Cover Art
Four Preliminary Set Models
Mixed Media, by Don Yanik, Professor of Theatre
By Hannah Notess (hnotess@spu.edu)
Clockwise from top left: Nunsense, directed by Ruben Van Kempen, 2012; Antigone, directed by Andrew Ryder, 2004; The Elephant Man, directed by James Chapman, 2001; Much Ado About Nothing, directed by George Scranton, 2012.
Compare these models with production photos.
“I’m a minimalist, really,” says Don Yanik, professor of theatre in Seattle Pacific University’s Theatre Department. “I tell my students in my scene design class, you start with what you need. If you need a table, that’s where you start. You don’t start with the walls.”
Since he joined SPU’s faculty in 1985, Yanik has designed sets and costumes for 170 Seattle Pacific theatre productions — and for 150 professional productions at theatre companies such as Seattle’s
Repertory Theatre, A Contemporary Theatre, Taproot Theatre, and Civic Light Opera.

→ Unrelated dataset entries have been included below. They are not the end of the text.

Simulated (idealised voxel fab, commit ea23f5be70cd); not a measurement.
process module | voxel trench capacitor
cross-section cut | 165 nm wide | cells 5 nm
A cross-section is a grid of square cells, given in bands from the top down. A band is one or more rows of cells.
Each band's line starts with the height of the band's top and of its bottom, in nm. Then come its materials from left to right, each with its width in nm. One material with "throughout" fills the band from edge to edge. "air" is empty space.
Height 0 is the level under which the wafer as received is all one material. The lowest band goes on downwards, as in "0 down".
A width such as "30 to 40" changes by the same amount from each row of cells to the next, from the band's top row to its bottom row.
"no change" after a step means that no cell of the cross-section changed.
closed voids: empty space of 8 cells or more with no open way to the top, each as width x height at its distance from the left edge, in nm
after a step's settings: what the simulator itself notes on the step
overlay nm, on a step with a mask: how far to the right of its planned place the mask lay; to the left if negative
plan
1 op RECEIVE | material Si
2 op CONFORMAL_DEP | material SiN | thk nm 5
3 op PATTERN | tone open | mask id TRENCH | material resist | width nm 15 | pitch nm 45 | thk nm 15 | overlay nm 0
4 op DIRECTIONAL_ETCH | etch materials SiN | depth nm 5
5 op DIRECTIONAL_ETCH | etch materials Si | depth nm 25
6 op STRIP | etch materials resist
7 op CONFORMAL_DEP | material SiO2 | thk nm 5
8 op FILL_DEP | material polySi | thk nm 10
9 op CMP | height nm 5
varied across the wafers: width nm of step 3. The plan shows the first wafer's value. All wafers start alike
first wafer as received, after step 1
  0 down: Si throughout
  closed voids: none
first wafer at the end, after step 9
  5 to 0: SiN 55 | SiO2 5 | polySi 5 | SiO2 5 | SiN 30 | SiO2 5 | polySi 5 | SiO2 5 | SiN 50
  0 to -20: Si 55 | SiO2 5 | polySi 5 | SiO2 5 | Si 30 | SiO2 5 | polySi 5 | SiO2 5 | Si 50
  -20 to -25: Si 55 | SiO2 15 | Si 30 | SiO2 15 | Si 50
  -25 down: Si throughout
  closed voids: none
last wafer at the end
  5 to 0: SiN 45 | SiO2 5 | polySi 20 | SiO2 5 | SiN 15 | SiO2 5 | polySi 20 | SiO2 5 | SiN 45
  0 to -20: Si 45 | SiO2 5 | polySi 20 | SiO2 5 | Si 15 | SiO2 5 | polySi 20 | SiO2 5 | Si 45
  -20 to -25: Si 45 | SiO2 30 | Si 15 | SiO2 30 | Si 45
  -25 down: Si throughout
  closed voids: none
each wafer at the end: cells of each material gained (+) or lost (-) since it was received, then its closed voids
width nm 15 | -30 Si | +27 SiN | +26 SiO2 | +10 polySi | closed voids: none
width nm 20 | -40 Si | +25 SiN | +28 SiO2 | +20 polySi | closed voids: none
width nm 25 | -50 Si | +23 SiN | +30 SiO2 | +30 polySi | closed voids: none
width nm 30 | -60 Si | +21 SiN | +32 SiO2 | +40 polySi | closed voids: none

He builds these ¼-inch scale models of his set designs to show directors an early vision for the look and feel of a production.
Each of the several dozen maquettes stacked to the ceiling in his McKinley Hall office is a window into the productions that have graced the Seattle Pacific stage for almost 30 years — while Yanik
has watched from the back row nearly every night and matinee.